One of the great blessings of my life is that I never had to ride a bus to school.
On my first day in first grade in the Year of our Lord 1961, my mother walked me up Apartment Street and down Park Avenue to the campus of what was then Drexel Primary School.
After that, at the ripe old age of 6, I was on my own.
Drexel Primary was roughly eight-tenths of a mile from our house. A perfectly acceptable distance for a first grader to walk on his own.
Of my four grandchildren, the oldest is in the fourth grade while the next in line is in the third.
Their parents would no more let them walk to school than they would let them play with scorpions.
Apartment Street had no sidewalk and still doesn’t. But in 1961, there were only three houses on the entire street.
Park Avenue had sidewalk most of the way.
And the only street crossing was where Park Avenue and Mountain View Street intersected, and back in those days, that intersection was blessed with a stoplight.
It was at that intersection that I was knocked down by a big ol’ Lincoln in the early autumn of 1962.
I was 7 by then and knew how to tie my own shoes. But somehow, I had gotten it into my head that so far as stoplights were concerned, green meant stop and red meant go.
Normally, there wasn’t enough traffic on Mountain View to make any difference, but on this day I stepped squarely in front of the aforementioned Lincoln.
Luckily, the gas-guzzling behemoth struck me only a glancing blow and I and my book satchel were sent sprawling in the grass of a Mountain View residence.

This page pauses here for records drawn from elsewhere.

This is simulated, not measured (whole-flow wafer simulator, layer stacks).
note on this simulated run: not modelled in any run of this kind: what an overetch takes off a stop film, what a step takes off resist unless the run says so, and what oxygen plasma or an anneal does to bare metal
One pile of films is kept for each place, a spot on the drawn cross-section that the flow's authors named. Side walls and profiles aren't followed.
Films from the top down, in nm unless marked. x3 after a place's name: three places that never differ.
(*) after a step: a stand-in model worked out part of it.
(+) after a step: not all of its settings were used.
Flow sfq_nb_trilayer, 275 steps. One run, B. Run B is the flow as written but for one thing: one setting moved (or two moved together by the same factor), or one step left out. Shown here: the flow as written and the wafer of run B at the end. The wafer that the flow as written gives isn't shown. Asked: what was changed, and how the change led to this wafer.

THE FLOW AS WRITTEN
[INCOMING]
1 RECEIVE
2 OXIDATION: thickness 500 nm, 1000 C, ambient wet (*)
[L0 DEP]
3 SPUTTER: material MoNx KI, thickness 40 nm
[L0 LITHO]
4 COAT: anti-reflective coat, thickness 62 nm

I guess a kid who thinks red means go and green means stop wouldn’t be considered the brightest bulb in the chandelier, but to make my intellectual standing absolutely clear, I stood up, shook myself off, and took off in a sprint.
Certain that if I were caught, I would be hurled into the hoosgow, I got off the streets and made my home through corn fields and woods.
The weather was warm, the front door was open, and my mother was working in the kitchen. I slipped through the screen door, entered my parents’ bedroom, and immediately scooted under their bed, figuring I could lay low for a week or two.
No more than a few minutes passed before a loud knock came on the front door, said knocking administered by an officer of the Drexel Police Department.
The officer informed my mother that her youngest son Billy had been struck by a car a short while ago but had run off before anyone could check to see if he was hurt.
What ensued was a lot of yelling and screaming and crying and I thought the cuffs and a long period of imprisonment were sure to follow.
My mother was too relieved when I crawled out from under the bed, with nary a scratch on me, to administer the beating I no doubt deserved, and the police must have had other desperados to deal with on that September afternoon.
The officer did not leave our home, however, until he was certain that young Billy now understood that red meant “STOP!” and green meant “GO!”
That lesson came more than six decades ago and yet I have never once forgotten it.
Now if any parents of school-age children are reading this remembrance, you’re likely thinking that surely my parents came to their senses, realized that a 7-year-old had no business walking to school, and that I was ferried there the following morning by my mother in the family Chevy.
Nope.
Didn’t happen.
Young Billy marched out the front door the next morning and walked to school as per usual and as per normal.
I walked to and from Drexel Primary each school day for three years.
From 1964 to 1969, I walked to the now long-demolished Drexel Elementary School on Main Street.
And, from the autumn of 1969 to the spring of 1973, I walked to and from Drexel High School each day.
By doing so, I escaped the mayhem, violence, and disorder which my bus-riding friends endured each morning and each afternoon.
More importantly, I began each day outside, getting a fine dose of daily exercise before I even realized what exercise was.
I could linger after school as long as I wanted, either for club activities or just hanging out with my buds, with no worry about missing a bus or about having to phone a parent to come get me.
Maybe the world really was different back then — fewer cars, fewer worries, and perhaps a little more faith in a child’s ability to find his own way.
Or maybe it was just that my parents understood something we’ve slowly talked ourselves out of over the last several decades: that independence, like anything else, has to start somewhere.
I wasn’t the brightest 7-year-old to ever misread a stoplight, but I learned, and I kept on walking.
And in those miles between home and school, I picked up more than an education — I gained a sense of freedom and confidence that no bus ride could ever deliver.